Stephen Hawking: We’ve Got as Little as 1,000 Years to Find New Place to Live

World-renowned physicist Stephen Hawking answers questions with the help of a voice synthesizer during a news conference at the Tata Institute of Fundamental Research (TIFR) in Bombay, in 2001. (Credit: STR/AFP/Getty Images)

World-renowned physicist Stephen Hawking answers questions with the help of a voice synthesizer during a news conference at the Tata Institute of Fundamental Research (TIFR) in Bombay, in 2001. (Credit: STR/AFP/Getty Images)

Humanity might not survive another 1,000 years on Earth, according to noted theoretical scientist and astronomer Stephen Hawking.

Speaking earlier this week at Oxford University Union, Hawking says our best chance for survival as a species is to leave the only home we’ve ever known and establish colonies on other planets.

“Although the chance of a disaster to planet Earth in a given year may be quite low, it adds up over time, and becomes a near certainty in the next 1,000 or 10,000 years,” Hawking said in the speech, according to the Christian Science Monitor. “By that time we should have spread out into space, and to other stars, so a disaster on Earth would not mean the end of the human race.”

And the pace of space exploration seems to be ramping up. NASA is busy searching for “goldilocks” — exoplanets that might be able sustain human life. Meanwhile, Space X CEO Elon Musk has already laid out his plans to colonize Mars within the next century.

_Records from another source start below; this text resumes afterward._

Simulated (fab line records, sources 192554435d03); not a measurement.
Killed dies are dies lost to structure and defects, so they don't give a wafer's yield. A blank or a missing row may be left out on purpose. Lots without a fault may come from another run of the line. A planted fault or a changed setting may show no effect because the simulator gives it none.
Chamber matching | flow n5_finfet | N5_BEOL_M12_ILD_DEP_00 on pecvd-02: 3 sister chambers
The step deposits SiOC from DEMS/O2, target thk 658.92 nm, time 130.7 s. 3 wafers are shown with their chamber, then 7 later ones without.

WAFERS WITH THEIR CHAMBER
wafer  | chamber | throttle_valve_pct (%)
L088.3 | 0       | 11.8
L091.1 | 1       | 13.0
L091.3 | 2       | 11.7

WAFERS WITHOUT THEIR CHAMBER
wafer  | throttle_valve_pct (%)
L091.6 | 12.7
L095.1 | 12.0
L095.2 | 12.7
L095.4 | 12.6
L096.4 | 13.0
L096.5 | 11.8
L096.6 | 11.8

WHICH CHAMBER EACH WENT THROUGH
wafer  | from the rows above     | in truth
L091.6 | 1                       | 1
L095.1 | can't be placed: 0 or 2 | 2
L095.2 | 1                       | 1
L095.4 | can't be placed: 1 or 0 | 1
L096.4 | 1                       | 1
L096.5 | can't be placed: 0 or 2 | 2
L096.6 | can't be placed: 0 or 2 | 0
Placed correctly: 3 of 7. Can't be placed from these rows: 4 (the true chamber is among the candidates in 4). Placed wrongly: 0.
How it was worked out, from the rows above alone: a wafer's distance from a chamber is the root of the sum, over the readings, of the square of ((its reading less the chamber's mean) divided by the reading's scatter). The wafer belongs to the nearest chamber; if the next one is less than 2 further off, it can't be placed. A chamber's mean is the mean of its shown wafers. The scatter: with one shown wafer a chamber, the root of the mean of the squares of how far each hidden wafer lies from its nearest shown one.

Despite all of his gloom and doom, Hawking did end with some positive notes, according to British newspaper The Independent.

“Remember to look up at the stars and not down at your feet. Try to make sense of what you see, wonder about what makes the universe exist,” he said. “Be curious. However difficult life may seem, there is always something you can do and succeed at. It matters that you don’t just give up.”